There is a moment in “1776,” the acclaimed musical about the American founding, in which Benjamin Franklin explains to the Continental Congress why he no longer thinks of himself as an Englishman. He is aggrieved that the colonists are denied the full rights of English citizens, but that isn’t the whole of it.
“We’ve spawned a new race here — rougher, simpler, more violent, more enterprising, less refined,” Franklin says. “We’re a new nationality. We require a new nation.”
I thought of that scene as I was having dinner recently with three students in Taipei. Celia Chung, Tony Chang, and Polly Cheng attend National Chengchi University, one of Taiwan’s leading institutions of higher education. I met them during a visit to Taiwan sponsored by the Association of Foreign Relations, a Taiwan-based NGO that promotes international awareness of the island’s affairs. After several days of hearing from middle-aged diplomats and civil servants, I had sought out a chance to talk with young people unconstrained by party line or official platitudes. I especially wanted to know what it meant to them to be Taiwanese.
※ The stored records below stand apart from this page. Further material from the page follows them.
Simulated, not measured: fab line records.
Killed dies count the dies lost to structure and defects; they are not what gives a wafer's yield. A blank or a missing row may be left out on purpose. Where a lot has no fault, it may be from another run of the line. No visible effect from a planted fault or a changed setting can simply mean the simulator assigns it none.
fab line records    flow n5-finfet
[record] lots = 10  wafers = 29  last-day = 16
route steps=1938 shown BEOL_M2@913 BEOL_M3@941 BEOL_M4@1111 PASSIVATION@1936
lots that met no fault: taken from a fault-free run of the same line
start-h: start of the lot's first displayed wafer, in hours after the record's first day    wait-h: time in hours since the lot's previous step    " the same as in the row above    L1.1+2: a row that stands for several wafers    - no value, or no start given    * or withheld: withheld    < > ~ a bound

On the rare occasions when Taiwan attracts media attention in the United States — for example, when then-president-elect Donald Trump made a point of taking a congratulatory phone call from Tsai Ing-wen, Taiwan’s president — there is always much talk of the “one China” policy, the old dogma that Taiwan and the mainland are inextricable elements of a single country.
The Communist regime in Beijing clings fiercely to that claim, in effect maintaining that Taiwan is a renegade Chinese province and not a unique country. During the decades when Taiwan was an authoritarian state under Chiang Kai-shek’s Nationalist Party, Taipei’s government echoed the “one China” fiction, claiming that it was the rightful ruler of all China.
Taiwan abandoned that delusion when it became a democracy in the 1980s. But relations with China still cast a giant shadow over Taiwanese politics and society. Beijing goes to great lengths to blackball Taiwan in international forums, reacting menacingly to any suggestion that Taiwan be treated as sovereign. At times it resorts to naked intimidation: In 1995 and 1996, as Taiwan prepared to hold its first freely contested presidential election, China fired missiles at Taiwan’s shores — a warning to voters not to support the pro-independence Democratic Progressive Party.
At the same time, China and Taiwan are economically intertwined. China is Taiwan’s biggest trade partner, absorbing 40 percent of the island’s exports. Some 2 million Taiwanese live and work in China, and Taiwan’s foreign direct investment in China has surpassed $10 billion a year. Moreover, millions of tourists from the mainland visit Taiwan each year.
But neither China’s military stick nor its economic carrots — nor the fact that 95 percent of Taiwan’s population is ethnically Han Chinese — induces my dinner companions to describe themselves as anything but Taiwanese. None feels any emotional affinity for China. None wishes to see China and Taiwan reunited. All three reject the “One China” posture.
The rest of the world should, too.
The students I met don’t agree on everything, especially the question of how assertive Taiwan’s foreign policy should be.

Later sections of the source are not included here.